Function declaration:
coalesce(expr1, expr2, ...)
Description: returns the first non-NULL value in the list. If all values in the list are NULL, NULL is returned.
Parameters:
  • expr: the value you want to test. All the values must be of the same data type or be NULL. Otherwise, an error is returned.
  • One or more parameters are required. Otherwise, an error is returned.

Return value: The type of the return value must be the same as that of the input parameter.

DECODE

Function declaration:
decode(expression, search, result[, search, result]...[, default])
Description: implements the IF-THEN-ELSE conditional branching feature.
Parameters:
  • expression: the expression that you want to compare.
  • search: the search item that you want to compare with expression.
  • result: the value returned if the values of search and expression match.
  • default: the value returned if no search item matches the expression. If default is not specified, NULL is returned. This parameter is optional.
Return value:
  • The matched search value is returned.
  • If no matched item exists, default is returned.
  • If default is not specified, NULL is returned.
    Note
    • Three or more parameters are specified.
    • The values of the result parameter must be of the same type or be NULL. Different data types cause an error. The values of search and expression must be of the same type. Otherwise, an error is returned.
    • If search in the DECODE function has duplicated values that can match the expression, the first mapping result is returned.
Example
select
decode(customer_id,
1, 'Taobao',
2, 'Alipay',
3, 'Aliyun',
Null, 'N/A',
'Others') as result
from sale_detail;
In this example, the DECODE function implements the IF-THEN-ELSE statement.
if customer_id = 1 then
result := 'Taobao';
elsif customer_id = 2 then
result := 'Alipay';
elsif customer_id = 3 then
result := 'Aliyun';
...
else
result := 'Others';
end if;
Note
  • In most cases, if "NULL = NULL" appears during the computing, the result returned by the MaxCompute SQL engine is NULL, whereas the DECODE function considers that the two NULL values are the same.
  • In this example, if the value of customer_id is NULL, the DECODE function returns N/A.

GET_IDCARD_AGE

Function declaration:
get_idcard_age(idcardno)
Description: returns an age based on the ID card number. The return value is the difference between the current year and the birth year identified on the ID card.

Parameters

idcardno: the ID card number of the STRING type. The value is a 15-digit or 18-digit number. During calculation, the validity of the ID card is checked based on the province code and the last digit of the ID card. NULL is returned if the check fails.

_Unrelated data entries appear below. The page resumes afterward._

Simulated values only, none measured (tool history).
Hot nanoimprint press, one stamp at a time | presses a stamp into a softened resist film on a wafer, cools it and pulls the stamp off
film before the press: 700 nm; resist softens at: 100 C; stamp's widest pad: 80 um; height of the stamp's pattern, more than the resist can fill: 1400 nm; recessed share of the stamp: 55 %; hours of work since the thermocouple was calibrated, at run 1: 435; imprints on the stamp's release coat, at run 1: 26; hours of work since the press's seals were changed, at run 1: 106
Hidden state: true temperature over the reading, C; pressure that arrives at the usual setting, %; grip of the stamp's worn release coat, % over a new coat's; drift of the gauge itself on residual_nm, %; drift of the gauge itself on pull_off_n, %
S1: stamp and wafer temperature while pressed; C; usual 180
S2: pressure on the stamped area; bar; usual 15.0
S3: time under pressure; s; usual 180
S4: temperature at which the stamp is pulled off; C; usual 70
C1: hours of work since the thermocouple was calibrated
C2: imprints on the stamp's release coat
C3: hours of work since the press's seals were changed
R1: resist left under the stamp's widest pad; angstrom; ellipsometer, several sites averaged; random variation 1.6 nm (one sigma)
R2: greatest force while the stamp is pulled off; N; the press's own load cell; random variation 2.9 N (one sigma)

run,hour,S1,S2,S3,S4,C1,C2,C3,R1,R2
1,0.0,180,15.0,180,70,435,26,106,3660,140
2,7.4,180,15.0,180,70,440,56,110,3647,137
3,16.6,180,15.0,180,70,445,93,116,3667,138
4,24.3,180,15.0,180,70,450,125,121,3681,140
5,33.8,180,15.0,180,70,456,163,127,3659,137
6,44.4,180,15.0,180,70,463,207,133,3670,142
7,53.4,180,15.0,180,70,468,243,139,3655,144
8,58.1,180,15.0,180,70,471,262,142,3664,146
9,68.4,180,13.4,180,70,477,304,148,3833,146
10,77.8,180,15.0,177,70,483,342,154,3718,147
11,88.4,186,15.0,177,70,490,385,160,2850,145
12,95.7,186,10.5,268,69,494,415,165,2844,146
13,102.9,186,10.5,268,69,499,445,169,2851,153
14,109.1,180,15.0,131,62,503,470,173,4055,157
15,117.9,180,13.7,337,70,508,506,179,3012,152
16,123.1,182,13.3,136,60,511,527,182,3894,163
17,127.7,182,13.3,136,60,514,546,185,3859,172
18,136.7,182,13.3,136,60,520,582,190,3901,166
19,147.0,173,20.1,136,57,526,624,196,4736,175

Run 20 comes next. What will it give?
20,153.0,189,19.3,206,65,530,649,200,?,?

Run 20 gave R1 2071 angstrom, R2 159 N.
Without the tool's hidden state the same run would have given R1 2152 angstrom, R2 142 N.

Return value: It is of the BIGINT type. If the input value is NULL, NULL is returned.

GET_IDCARD_BIRTHDAY

Function declaration:
get_idcard_birthday(idcardno)
Description: returns the date of birth based on the ID card number.

Parameters:

idcardno: the ID card number of the STRING type. The value is a 15-digit or 18-digit number. During calculation, the validity of the ID card is checked based on the province code and the last digit of the ID card. NULL is returned if the check fails.

Return value: It is of the DATETIME type. If the input value is NULL, NULL is returned.

GET_IDCARD_SEX

Function declaration:
get_idcard_sex(idcardno)
Description: returns the gender based on the ID card number. The return value can be M (male) or F (female).

Parameters:

idcardno: the ID card number of the STRING type. The value is a 15-digit or 18-digit number. During calculation, the validity of the ID card is checked based on the province code and the last digit of the ID card. NULL is returned if the check fails.

Return value: It is of the STRING type. If the input value is NULL, NULL is returned.

GREATEST

Function declaration:
greatest(var1, var2, ...)
Description: returns the maximum value of the input parameters.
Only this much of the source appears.